Shrouded in the hushed confines of the Talley Student Center Board Room, members of the University administration sat with The Pirate Captain and Senate President Forrest Hinton last week to collectively ponder the Student Government’s judiciary problem.
If you’re unfamiliar with the details of this melodrama, the University’s Judicial Board, the body that conducts hearings into allegations of student misconduct, planned to separate from Student Government at the request of its oft-maligned advisor, Paul Cousins. The proposal itself was nothing new, suggested by SG veterans before even my time, repeated here in this very newspaper six years ago and touted by a number of Senators since then. The difference this time around was that Mr. Cousins himself embraced the separation and made plans for a J-Board outside the scope of Student Government.
But with the catastrophic defeat last semester of a poorly advertised and widely misunderstood referendum which would have removed the judicial branch from the Student Body Constitution entirely, leaders of the Student Government provided ample pretext for the University administration to step in and put the kibosh on any separation plans. The administration did so, with Vice Chancellor Tom Stafford ordering everyone to sit down and review their options before proceeding with any split between the two bodies.
No one outside Holladay Hall can claim to know exactly why the University decided to get involved in this dispute, but speculation abounds. Some suspect the administration is fed up with a Student Senate regarded as pedantic. Others argue it simply looks bad to have SG officials lose a referendum and then enact the same objective through different means. Alternatively, pragmatic minds suggest it actually has nothing to do with Student Government at all. Instead they claim that the Chancellor’s Office is concerned about the appearance of impartiality in the body responsible for meting out student discipline.

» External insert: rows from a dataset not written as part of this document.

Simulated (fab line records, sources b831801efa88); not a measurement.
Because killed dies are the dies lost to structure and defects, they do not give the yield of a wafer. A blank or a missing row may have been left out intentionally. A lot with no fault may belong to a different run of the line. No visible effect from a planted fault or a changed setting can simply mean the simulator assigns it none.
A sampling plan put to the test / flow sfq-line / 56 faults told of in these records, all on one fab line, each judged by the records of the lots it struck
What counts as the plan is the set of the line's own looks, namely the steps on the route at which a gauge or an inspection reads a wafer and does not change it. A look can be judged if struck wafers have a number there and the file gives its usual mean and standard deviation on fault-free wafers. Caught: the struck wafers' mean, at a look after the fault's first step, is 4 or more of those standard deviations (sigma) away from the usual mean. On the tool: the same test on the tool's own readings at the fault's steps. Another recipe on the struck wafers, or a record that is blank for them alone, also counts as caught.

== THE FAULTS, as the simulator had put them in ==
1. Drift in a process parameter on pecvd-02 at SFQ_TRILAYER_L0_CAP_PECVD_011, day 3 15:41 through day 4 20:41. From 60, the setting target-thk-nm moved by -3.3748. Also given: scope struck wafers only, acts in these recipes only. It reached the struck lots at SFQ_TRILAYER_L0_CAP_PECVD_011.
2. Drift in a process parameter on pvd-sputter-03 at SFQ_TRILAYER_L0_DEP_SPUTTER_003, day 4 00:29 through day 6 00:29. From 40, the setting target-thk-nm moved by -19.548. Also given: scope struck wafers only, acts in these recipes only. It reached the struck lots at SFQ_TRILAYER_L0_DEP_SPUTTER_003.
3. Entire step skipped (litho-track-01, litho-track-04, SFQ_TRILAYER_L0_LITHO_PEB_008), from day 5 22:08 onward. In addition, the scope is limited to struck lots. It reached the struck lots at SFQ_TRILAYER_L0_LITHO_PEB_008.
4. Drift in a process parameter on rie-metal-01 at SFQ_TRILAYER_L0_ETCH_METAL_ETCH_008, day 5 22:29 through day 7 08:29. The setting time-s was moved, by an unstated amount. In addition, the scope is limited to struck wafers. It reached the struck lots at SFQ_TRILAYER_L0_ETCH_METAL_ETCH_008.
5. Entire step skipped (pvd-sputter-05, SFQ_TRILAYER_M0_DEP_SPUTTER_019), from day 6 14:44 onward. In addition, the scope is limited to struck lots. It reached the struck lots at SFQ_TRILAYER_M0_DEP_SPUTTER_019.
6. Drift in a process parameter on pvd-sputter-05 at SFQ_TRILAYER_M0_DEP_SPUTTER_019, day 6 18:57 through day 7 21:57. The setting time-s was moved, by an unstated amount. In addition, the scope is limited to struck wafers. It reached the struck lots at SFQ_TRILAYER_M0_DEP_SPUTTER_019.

All would certainly be valid concerns, but all miss the point: it’s time for the Judicial Board to go.
Ask yourself: why does Student Government exist? Not for oversight responsibility, as the SG has none. Not to effect change, as its ability to do so rests exclusively on the “soft power” of persuasion. Even the Student Government budget, the greatest tool most deliberative bodies can wield, is ultimately under the authority of the University itself.
The Student Government exists because the University wants the Student Government to exist. It’s a marketing tool. Compare N.C. State to the Walmart of higher education (or Target for you pathologically anti-Walmart people). It provides a comprehensive set of products at relatively inexpensive prices. Now imagine going to your local Walmart and finding out its electronics department doesn’t exist. Or the clothes department doesn’t exist. Or whatever section you shop in most just doesn’t exist. That’s the role Student Government fills within this University; it’s part of NCSU’s “total package,” and its absence would be noticeable.
But if it were abolished tomorrow, no one can doubt that NCSU could still continue to function. That cannot be said for the Judicial Board, because without an enforcer for academic standards our degrees would be worthless sheets of paper and the University would fail in its core educational mission. That reality alone should be sufficient justification for the separation.
There is more than that, of course. If the central purpose of Student Government is to “round out” the University’s product offerings, common sense demands it take the shape best suited to mollifying the student body it serves. An authentic, SG-bound judicial function is a natural and expected part of that equation.
Several administrators and Student Government veterans have argued we can’t create a “real” judicial branch because we simply don’t have the intellect of those people over at Chapel Hill. “We don’t have a law school,” they insist, “it can’t be done.”
Well I’ve seen the vaunted UNC-CH Student Government in action. I wasn’t impressed.
Our political science and related curricula are more than strong enough to produce leaders that can fill a judicial branch tasked with interpreting Senate legislation or similar duties. And if that’s not enough work, there’s nothing preventing the Senate from simply giving them something to do. Elections could certainly fall under judicial purview, or any number of the other bureaucracies choking the Executive Branch.
The point is that it can, and should, be done. An independent Judicial Board coupled with a reformed Student Government is a formula where everyone wins.